Daily News: Con Edison staff protests power company's poor wages and health benefits plan
Fernando Cruz (c.) and other workers rally in Union Square.
Con Edison CEO Kevin Burke's annual wages are, without a doubt, extremely generous. But the wages of workers who clean his luxurious Manhattan office every day are not.
Burke makes a whopping $7.3 million a year, but the men and women who maintain his office and power plants are paid a meager $8.50 an hour and get no benefits. Talk about disparity.
One of those workers is Fernando Cruz, a Dominican immigrant and 15-year Harlem resident. Cruz has been a maintenance worker at the Con Ed power plant at 14th St. and Avenue C for about a year. He works five days a week from 7a.m. to 3 p.m. His take-home pay is about $300 per week.
"I work at Con Ed, but need food stamps to get by," said Cruz, 31, the father of a 5-year-old boy and a 2-year-old girl. "Now that even the subway has gone up, my weekly take-home pay is barely enough to pay for transportation.
"And with a monthly electricity bill of some $200," he added with some bitterness, "I feel that Con Ed is taking back whatever little I get paid,"
Cruz's predicament is not at all unusual among the maintenance workers who are members of Local 32BJ, the largest property service union in the country.
To dramatize their plight, hundreds of workers and their supporters rallied Tuesday at Union Square, a block from the Con Ed headquarters.

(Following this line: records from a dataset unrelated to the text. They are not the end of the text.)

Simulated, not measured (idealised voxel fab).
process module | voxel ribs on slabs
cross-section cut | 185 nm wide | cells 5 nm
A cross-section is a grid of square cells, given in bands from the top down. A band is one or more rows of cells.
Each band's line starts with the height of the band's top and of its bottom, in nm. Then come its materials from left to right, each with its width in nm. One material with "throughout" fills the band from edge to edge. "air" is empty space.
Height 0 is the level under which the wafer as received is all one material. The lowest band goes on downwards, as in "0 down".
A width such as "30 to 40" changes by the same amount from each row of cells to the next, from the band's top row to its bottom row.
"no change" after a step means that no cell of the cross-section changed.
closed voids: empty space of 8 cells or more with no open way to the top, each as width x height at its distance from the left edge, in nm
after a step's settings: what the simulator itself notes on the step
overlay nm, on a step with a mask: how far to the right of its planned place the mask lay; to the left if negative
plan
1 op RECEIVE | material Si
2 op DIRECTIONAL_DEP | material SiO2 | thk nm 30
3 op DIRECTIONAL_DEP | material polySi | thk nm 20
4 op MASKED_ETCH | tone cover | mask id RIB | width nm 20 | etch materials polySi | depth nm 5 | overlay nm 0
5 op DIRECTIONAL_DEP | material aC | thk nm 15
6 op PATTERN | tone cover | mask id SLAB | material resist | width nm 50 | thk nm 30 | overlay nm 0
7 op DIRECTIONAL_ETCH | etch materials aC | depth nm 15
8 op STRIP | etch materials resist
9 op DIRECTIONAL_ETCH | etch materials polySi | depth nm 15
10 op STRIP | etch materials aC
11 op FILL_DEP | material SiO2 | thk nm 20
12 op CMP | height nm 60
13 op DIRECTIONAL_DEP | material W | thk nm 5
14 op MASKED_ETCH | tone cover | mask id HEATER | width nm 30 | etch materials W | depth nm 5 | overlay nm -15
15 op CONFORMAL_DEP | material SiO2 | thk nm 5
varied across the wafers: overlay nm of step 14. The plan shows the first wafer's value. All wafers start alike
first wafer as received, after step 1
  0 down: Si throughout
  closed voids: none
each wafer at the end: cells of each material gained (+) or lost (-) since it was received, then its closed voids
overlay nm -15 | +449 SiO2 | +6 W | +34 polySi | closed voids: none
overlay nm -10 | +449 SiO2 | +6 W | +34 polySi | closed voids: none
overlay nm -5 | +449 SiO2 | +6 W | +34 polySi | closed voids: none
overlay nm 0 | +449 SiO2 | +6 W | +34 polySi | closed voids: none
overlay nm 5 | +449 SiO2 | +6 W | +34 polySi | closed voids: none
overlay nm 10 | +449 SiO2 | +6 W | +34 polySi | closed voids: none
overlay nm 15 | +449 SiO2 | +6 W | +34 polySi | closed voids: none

The workers, although not on Con Ed's payroll, were demanding that Burke hire contractors that pay decent wages.
"Although the cleaners are not direct employees of Con Edison, as a publicly regulated utility, your company has an obligation to ensure that it hires responsible contractors that employ workers at reasonable, livable wages with health benefits," state Sen. Thomas Duane wrote to Burke.
He was one of several state and city elected officials, including Assembly members Linda Rosenthal and Adriano Espaillat, and City Council members Miguel Martínez, Letitia James and Rosie Méndez, who have written to Burke urging him to hire responsible contractors. The utility is regulated by the state Public Service Commission.
Right now, the cleaning contractors Con Ed uses at its power plants, offices and electrical substations across the city are Nelson Services, Apple Maintenance, T&T Cleaning and Janitorial, Accent Maintenance and Martinez Cleaning.
Héctor Figueroa, secretary treasurer of Local 32BJ, said the union has met with a Con Ed vice president to discuss this issue.
"He told us that he was 'very sorry,' but that because these workers were not their employees, he didn't think this was Con Ed's problem," said Figueroa.
"But it isn't just a matter of legal obligation; there is also a moral obligation. What Con Ed is doing by not assuming responsibility is promoting hunger wages."
A BIG PART of the problem, Figueroa said, is that contrary to what happens in other states, in New York utilities are exempt from any prevailing wage laws. The union, he said, is asking legislators to reconsider.
Clearly, the unions and the workers are not asking for anything out of the ordinary. They just want to be fairly compensated for their work, to have sick days and health insurance for themselves and their families, as well as paid vacations.
They also are asking Con Edison, a company that makes millions every year, to use its considerable leverage with the contractors it hires.
"We are only asking for what should be rightly ours," Cruz said.